You know this film isn't half bad! For a dollar at the Shop Mart you can do a lot worse, though I doubt most people who glom onto it will really understand what they are seeing. This is essentially a later era Spaghetti Western made at a time when the form was becoming passé. To jazz them up Italian directors were making hybrid versions with Kung-Fu subplots, comedy shenanigans or in this case, plundering the writings of Jack London & moving the locations up into the Rockies (played here by the mountains of Sweden and still coming off well).
Crime thriller star Maurizio Merli is brought in as the indomitable prospector looking to avenge the murder of his former partner and finding himself saddled with the movie's requisite plucky young tyke, an obnoxious element thrown in the mix to appeal to the film's target audience of 8 - 12 year old boys. Sexy Gisela Hahn plays the saloon harlot with the heart of gold (necessary to keep the tag-along fathers interested) and the always enjoyable Henry Silva takes on the Jack Palance role of the crooked town crime boss who's schemes the hero interrupts. This one has the added twist of Merli adopting the identity of his murdered friend in a bid to get to the bottom of things, which of course requires lots of desperate walks through the snowy wilds, bar room fistfights, shootouts with the bad guys and displays of wintertime survival skills.
But the star of the film is of course the dog, arbitrarily called White Fang: There were about a dozen of these Jack London derived Doggy Adventure Snow Westerns cobbled together, and the real hero is a German Shepard unconvincingly cast as a white timber wolf who befriends our plucky young tyke, saving him and Merli's necks a bunch of time as he does clever and exciting things like bearing down snarling on secreted assassins, finding the key to the jail cell or fighting off the inevitable wolf attack that is also a vital if unfortunate element of the formula. I say unfortunate because the animals were more or less coaxed to actually fight on camera and sensitive viewers might be concerned that the doggies were perhaps being exploited. Chances are they were, but for $1.00 per DVD nobody seems to care.
Then there's the bear. One of the more absurd subplots in this outing has the local shysters bring in a bear (which is substituting for the hired killer role of this were a standard issue oater) and White Fang has to contend with the beast on no less than two snarling, sprawling, overlong fight sequences that once again remind us that in 1974 nobody gave a damn about "animal rights". For a family film it's pretty fierce stuff and kids may want to know why the bear and the doggie are fighting when in all actuality they would probably have just avoided each other if they weren't thrown into a pen together by a bunch of thick-skulled Italians.

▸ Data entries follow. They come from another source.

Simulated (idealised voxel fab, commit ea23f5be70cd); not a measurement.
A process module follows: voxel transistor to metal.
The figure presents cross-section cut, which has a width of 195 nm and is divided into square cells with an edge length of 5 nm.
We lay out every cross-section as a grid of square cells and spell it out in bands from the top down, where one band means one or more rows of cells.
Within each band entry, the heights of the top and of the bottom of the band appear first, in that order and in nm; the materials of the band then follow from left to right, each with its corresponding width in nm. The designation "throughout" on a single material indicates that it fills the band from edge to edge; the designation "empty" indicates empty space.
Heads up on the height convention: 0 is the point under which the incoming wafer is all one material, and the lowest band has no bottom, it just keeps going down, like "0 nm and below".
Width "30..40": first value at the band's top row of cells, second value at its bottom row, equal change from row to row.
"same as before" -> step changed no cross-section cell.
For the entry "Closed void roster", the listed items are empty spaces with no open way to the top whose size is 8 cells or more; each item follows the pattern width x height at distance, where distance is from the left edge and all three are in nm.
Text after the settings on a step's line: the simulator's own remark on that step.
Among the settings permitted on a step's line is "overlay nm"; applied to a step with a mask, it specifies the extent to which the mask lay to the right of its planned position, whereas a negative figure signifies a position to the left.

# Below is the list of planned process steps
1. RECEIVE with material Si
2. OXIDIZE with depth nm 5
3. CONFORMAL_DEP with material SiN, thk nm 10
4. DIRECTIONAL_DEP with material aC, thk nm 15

But those segments aside this is a very passable if somewhat violent movie that you can pretty much all watch together, and fans of genre cinema will be delighted by some of the familiar supporting cast faces like Renzo Palmer, Benito Steffanelli, Luciano Rossi and the insane Donald O'Brian. Written in part by Giovanni Simonelli with music by the always dependable Carlo Rustichelli and directed by Spaghetti Western legend Tonino Ricci, this is actually a film with some respectable talent on display and interesting low budget production design. What's going around is a full-frame English language printing on various public domain DVDs priced appropriately at about $1.00, and you can do a lot worse for that $1.00; I've already watched mine about six times, which is a pretty good cost to entertainment value ratio if I might say.